The new Cooper Union building housing the Irwin S. Chanin School of Architecture,
41 Cooper Square, New York, NY.
If you could imagine the perfect higher education art school, what would it be like? It would have a world-class staff of instructors. It would be big, but not too big, less than a thousand student. It would be in the heart of the art capital of the world. The facilities would be spacious and the most up-to-date in the world. The campus would be compact--maybe a block or two each way. And, best of all, tuition would be free (yeah, dream on). Could such a school exist? Actually, until the past year or so, such a school DID exist. Except for the free tuition part, it does exist--the famed Cooper Union for the Advancement of Science and Art in the heart of mid-town Manhattan, New York City. The only "fly in that ointment" is the fact that it's one of the most difficult art schools in the world in which to gain admission. Last year (2014), even as the college started charging tuition for the first time in its 184-year history, the school received over 2,500 applications. The acceptance rate rose from ten percent to fifteen percent.
The main staircase inside.
The Cooper Union was founded in 1830 by Peter Cooper, based upon the government-supported École Polytechnique in France. It's not just an art school, but also teaches future architects and engineers. In place of government support, the wealthy multi-millionaire inventor/entrepreneur businessman founded, then funded the entire enterprise himself. If he could see today the radical Postmodern edifice that bears his name (top) with it's strikingly daring main staircase (above) he might well have had second thoughts. My own first thoughts in seeing it were that they'd erected the standard glass-cube office building then taken a giant machete to it just to break up the monotony. If that was their goal, they certainly succeeded. Peter Cooper's original educational edifice, still standing a few hundred feet down the street (today known as the Foundation Building, below), looks nothing like the new addition to the campus. Whether that's good or bad, I guess, depends on your taste in architecture. Personally, I'm not particularly fond of either one of them.

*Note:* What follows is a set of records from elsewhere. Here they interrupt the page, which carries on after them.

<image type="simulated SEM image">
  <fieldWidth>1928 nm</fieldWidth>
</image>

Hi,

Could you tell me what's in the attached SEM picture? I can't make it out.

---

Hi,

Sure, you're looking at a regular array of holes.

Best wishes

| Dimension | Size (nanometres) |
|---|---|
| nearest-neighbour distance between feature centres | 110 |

The recently remodeled Cooper Union Foundation Building, E. 7th Street, New York.
The Cooper Union, mid-town Manhattan.
Peter Cooper was born in 1791, the son of a Methodist hat maker. In his early years, Cooper worked as a coach maker's apprentice, cabinet maker, hat maker, brewer, and grocer. He had barely one year of formal education during his entire lifetime. Thus, his devotion to facilitating academic opportunity for all, regardless of race, gender, ethnic background, financial or social standing, is not only remarkable for that era, but reflects his consciousness of his own shortcomings. Around 1830, Cooper designed and built the first steam powered railway engine in the U.S. He also dabbled in in the manufacture of glue and iron. Having made his fortune, Cooper invested it in real-estate, insurance, and railroads. Then, as president of the New York, Newfoundland & London Telegraph Company, he was the principal investor in the laying of the first transatlantic telegraph cable. In 1876, at the age of eighty-five, Peter Cooper spent $25,000 of his own money, running for President of the United States under the Greenback Party banner, though he was somewhat less successful in that undertaking. He was no Donald Trump.

Peter Cooper: painted by a present-day Cooper Union art student, Dan Howard
(above, left), as seen by Virginia Tucker in a posthumous portrait (center), Cooper
as a young man in an 1850s photo (above, right), and in his latter years (lower right).
Cooper Union women students
painting, ca 1920.
Peter Cooper's school was built on a radical new model of American higher education based on his fundamental belief that an education equal to the best technology schools [then] established, should be accessible to those who qualify, independent of their race, religion, sex, wealth or social status, and should be open and free to all. The Cooper Union originally granted each admitted student a full-tuition scholarship. Even today, every incoming student receives at least a half-tuition merit scholarship. The Cooper Union began with adult education in night classes on the subjects of applied sciences and architectural drawing, as well as day classes primarily intended for women on the subjects of photography, telegraphy, typewriting and shorthand in what was called the college's Female School of Design. The early institution also consisted of a free reading room open day and night, and a new four-year nighttime engineering college for men and a few women. A daytime engineering college was added in 1902 thanks to funds contributed by Andrew Carnegie. Among those who availed themselves of the institute's courses in its early days include the sculptor, Augustus Saint-Gaudens, inventor, Thomas A. Edison and the military engineer, William Francis Deegan.

The Cooper Union's architectural design studio today.
The Cooper Union campus--
A. The Foundation Building, 7 East 7th Street
B. 41 Cooper Square (new building)
C. Administrative Offices, 30 Cooper Square
D. Residence Hall, 29 Third Avenue
E. Stuyvesant-Fish House, 21 Stuyvesant Street,
     (home of the college president).
For most of the 19th-century the Cooper Union operated from the Foundation Building, an Italianate brownstone building designed by architect Fred A. Petersen, one of the founders of the American Institute of Architects. It was the first structure in New York City to feature rolled-iron I-beams for structural support. Peter Cooper them himself then produced them in one of his factories. Built in 1853, the building was the first in the world to feature an elevator shaft, even though Elisha Otis had not yet perfected them for commercial use. At the time, the building's basement also contained one of he largest auditoriums in New York City. It was there, in the "Great Hall," on February 27th 1860, that Abraham Lincoln launched his bid for the Republican nomination as President of the United States.

Abraham Lincoln's dramatic speech opposed Stephen A. Douglas on the spread of slavery to the federal territories and new States. The speech solidified support for Lincoln, helping him to gain his Party's nomination for the Presidency. It is now referred to as the Cooper Union Address.
For more than a hundred years or more, Peter Cooper has sat outside
his school, perched under a classical stone pavilion, still supervising
the goings on in the triangular "square" bearing his name.